MBIA's ``eleventh-hour'' disclosure ``ignites concerns all over again about the prospect for future losses,'' Kathleen Shanley, an analyst at bond research firm Gimme Credit in Chicago, wrote in a report. She said outside investors didn't know about the CDOs-squared, which she called the riskiest type of CDO.

these are CDOs of the least-marketable tranches of CDOs, and one might quickly conclude they are now worth nothing. and while that may not be true, the very fact that MBIA holds $7bn in equity beneath some $30bn in CDOs and $650bn in total insurance is enough to make plain that it -- along with other monolines -- no longer merits a triple-a rating. without a triple-a rating, there's little point in the existence of a monoline. and the forbearance of the ratings agencies cannot last forever.

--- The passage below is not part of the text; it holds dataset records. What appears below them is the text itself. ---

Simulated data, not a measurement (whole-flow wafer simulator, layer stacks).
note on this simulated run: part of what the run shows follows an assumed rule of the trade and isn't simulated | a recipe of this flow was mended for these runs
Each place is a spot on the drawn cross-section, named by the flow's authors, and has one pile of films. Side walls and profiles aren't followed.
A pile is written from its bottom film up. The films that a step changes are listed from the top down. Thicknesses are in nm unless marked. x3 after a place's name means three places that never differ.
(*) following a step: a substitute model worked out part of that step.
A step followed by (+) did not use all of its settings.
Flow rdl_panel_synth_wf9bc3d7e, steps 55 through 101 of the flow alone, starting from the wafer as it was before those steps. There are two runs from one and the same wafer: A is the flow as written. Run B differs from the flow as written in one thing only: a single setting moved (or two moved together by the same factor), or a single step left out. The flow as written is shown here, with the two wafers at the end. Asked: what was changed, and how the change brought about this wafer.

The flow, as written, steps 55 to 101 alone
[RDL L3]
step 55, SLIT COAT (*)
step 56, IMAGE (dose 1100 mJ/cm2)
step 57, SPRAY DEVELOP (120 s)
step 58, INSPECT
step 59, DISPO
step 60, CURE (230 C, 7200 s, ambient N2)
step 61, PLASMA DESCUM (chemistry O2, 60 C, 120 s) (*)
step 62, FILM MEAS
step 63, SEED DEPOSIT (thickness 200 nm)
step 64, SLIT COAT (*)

i think nouriel roubini has it right -- if the very existence of your business is predicated on a triple-a rating, you cannot merit a triple-a rating. the world of municipal finance can function without bond insurance, and it will shortly have to, though there might be significant losses as institutions are compelled to sell for regulatory reasons where they have up until now held fast.

in the longer run, i suspect borrowing for smaller and weaker communities will become significantly more expensive -- at exactly the wrong time.

more immediately vexing will be the default risk that many banks which own these CDOs and CDO^2s will, after having been laid off on the insurers, return to their own balance sheets and have to be reserved against. this should further exacerbate the capital hoarding that is at the core of the credit crunch.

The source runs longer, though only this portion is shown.